Babette's Feast (Babettes Gæstebud) Reviews
Based on a short story by Karen Blixen (of Out Of Africa fame), this is an engaging, though not overly profound, movie. Starts slowly, showing the sisters' back story and building to the present day. The back story seems unnecessary initially, especially as it seems to wander and add nothing to the overall plot. However, the past, especially the characters therein, will have an important impact on the present.
The movie hits its stride in the second half, especially once Babette wins the lottery. A few themes start to emerge and the story becomes more engaging. An important shift takes place, in that the focus moves from the sisters to Babette, and this makes things much more interesting.
Unfortunately, the themes that emerge don't lead to anything too profound. I had visions of a powerful examination of how people's prejudices prevent them from enjoying life's simple pleasures, or how great art/food is lost on simple folk, but nothing really came of those.
Ultimately, an interesting story, lacking a powerful conclusion. Will make you very hungry though - the food looks fantastic!
Won the Oscar for Best Foreign Language Film in 1988.
I thought the acting in Babette's Feast was quite good. It's often hard for me to judge acting quality when everyone is speaking a foreign language, but here there is a lot that is told through silent expressions and that all worked brilliantly. I was also shocked that a couple times the movie got me laughing out loud. It's not really a comedy per se, but there are a few moments that have a comedic edge that worked for me. Many of them come at quiet times, so this would have been a great film to watch with a group to share in the laughter.
The story was a unique one of faith and sacrifice that I connected with in many ways. I liked the structure of the tale, and wondered if there was something more it was leading to, like a dramatic surprise ending. The film does not have those kinds of ambitions, though. It is unassuming almost to a fault. The charm of the story won me over, but Babette's Feast is a rather modest film. As a result it won't fare as well in my ratings and rankings, but that doesn't mean I didn't enjoy watching it a lot.

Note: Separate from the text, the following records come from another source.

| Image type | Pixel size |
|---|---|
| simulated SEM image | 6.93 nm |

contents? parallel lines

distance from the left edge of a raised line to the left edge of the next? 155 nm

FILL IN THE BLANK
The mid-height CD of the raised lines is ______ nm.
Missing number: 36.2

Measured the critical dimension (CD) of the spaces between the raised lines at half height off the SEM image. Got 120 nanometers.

It's easy to see why Pope Francis is so taken by Babette's Feast given his propensity for mixing the old with the new (albeit certainly not perfectly). The film espouses this sentiment exactly, piousness never shamed and gluttony never condemned, because life isn't complete without either. I'm not at all religious, but this simple message resonated anyway.
Lifestyle of village people in Denmark at the time is impressive.